AEW stars discuss the new reality series ‘AEW: All Access,’ the growing hunger for more details about their private lives, and the balancing act of not giving away too much of wrestling’s mystique
AEW/Getty Images/Ringer illustration

Reality has seeped its way into the world of professional wrestling more than it ever has before, and All Elite Wrestling is digging its claws even further into that murky divide with its new reality series, AEW: All Access

Only a few years ago, a professional wrestler might have been willing to talk trade secrets with someone outside the locker room—secrets once held so close to the chest that famously committed men like Dusty Rhodes would limp their way around the house with a cast on just to keep the legitimacy of a story line injury alive for their own kids. But the way wrestling protects its secrets changed somewhere in recent decades, alongside the internet. And ever since AEW crashed onto the scene in 2019, online chatter about the pro wrestling landscape and daily speculation about different promotions and their performers have only gotten more intense. Wrestlers themselves—many of who in AEW are former independent stars once used to using the daytime to work on their physique, hustle a side job, or simply take some time to rest before a match at night—are finding their daily schedules increasingly filled with interviews and appearances that aim to give fans more insight into their lives. 

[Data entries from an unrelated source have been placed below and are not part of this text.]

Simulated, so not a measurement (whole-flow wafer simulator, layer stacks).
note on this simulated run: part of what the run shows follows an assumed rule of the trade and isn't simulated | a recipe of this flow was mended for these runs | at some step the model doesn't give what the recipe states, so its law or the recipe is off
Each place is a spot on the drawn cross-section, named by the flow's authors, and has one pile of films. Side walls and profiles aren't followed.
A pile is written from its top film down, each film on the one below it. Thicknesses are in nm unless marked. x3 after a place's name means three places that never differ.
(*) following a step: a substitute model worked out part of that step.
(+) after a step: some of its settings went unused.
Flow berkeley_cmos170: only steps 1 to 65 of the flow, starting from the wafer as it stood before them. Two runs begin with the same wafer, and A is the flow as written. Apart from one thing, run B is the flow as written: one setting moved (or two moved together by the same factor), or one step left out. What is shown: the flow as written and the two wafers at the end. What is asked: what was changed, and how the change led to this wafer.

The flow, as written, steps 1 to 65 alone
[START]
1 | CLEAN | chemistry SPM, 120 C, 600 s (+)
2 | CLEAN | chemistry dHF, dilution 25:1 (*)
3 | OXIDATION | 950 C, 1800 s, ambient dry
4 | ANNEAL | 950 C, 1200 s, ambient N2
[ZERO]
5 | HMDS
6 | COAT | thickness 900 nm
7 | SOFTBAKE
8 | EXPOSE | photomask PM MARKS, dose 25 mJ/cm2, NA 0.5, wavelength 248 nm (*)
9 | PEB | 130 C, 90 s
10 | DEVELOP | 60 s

“Even in the last year, it’s gotten so much more dramatic,” says former AEW women’s champion Britt Baker, the standout star of the promotion’s new six-episode docuseries.

 

One recent afternoon, Baker and several other AEW stars explained that being a pro wrestler nowadays is not just about what you do in the ring but how you can elevate your profile beyond the canvas. On social media, on podcasts, on YouTube shows, at fan conventions, and, in more recent years, on a growing number of documentaries and television series, the in-ring performers find themselves trying to be more real and shed light on just about everything that makes up pro wrestling’s truth-tainted universe.

“It’s almost become a 24-hour job now,” says Nick Jackson, who helped found AEW in 2019 and has been at the center of its biggest backstage controversy in recent months. “We’re not just professional wrestlers anymore. We do all these other things outside of that, and it can be hard to unwind most of the time.”

Nick, whose real last name is Massie and who wrestles alongside Matt Jackson (his real-life brother Matt Massie) as the Young Bucks, says they’ve both learned how to better adjust to fans’ growing hunger for more access over their 18-year careers. Blogs, or “dirt sheets,” serve to spoil match outcomes before the bell even rings. Podcasts aim to squeeze the juiciest stories out of each wrestler. Fans use the internet to find out everything they can about a wrestler’s personal life—sometimes using that info to hurl insults at them from afar or, more frightening in Baker’s case, stalk them at their day jobs for autographs. But now, even performers are pulling back the curtain in unprecedented ways with ride-along series like All Access, revealing little by little the core reality of an art form founded on the elevation of it.

“In the beginning, it wasn’t like that,” Matt says. “There still were hecklers and there still are people on wrestling forums, but all of a sudden now you can become famous overnight, and with that fame comes a lot of hate and criticism. … And that’s just the way the social media world works now, and that can be tough for a young kid. I really feel bad, and I sympathize, for those guys who don’t know what it’s like. … We’re going out there in our human bodies, and we have real human emotions and feelings. And when people say things about your real person, like, ‘Oh, I don’t like these guys as [executive vice presidents of AEW]’ or ‘I don’t like these guys in this certain way,’ and they don’t really know the full story, of course you’re a human being and it’s going to hurt your feelings.”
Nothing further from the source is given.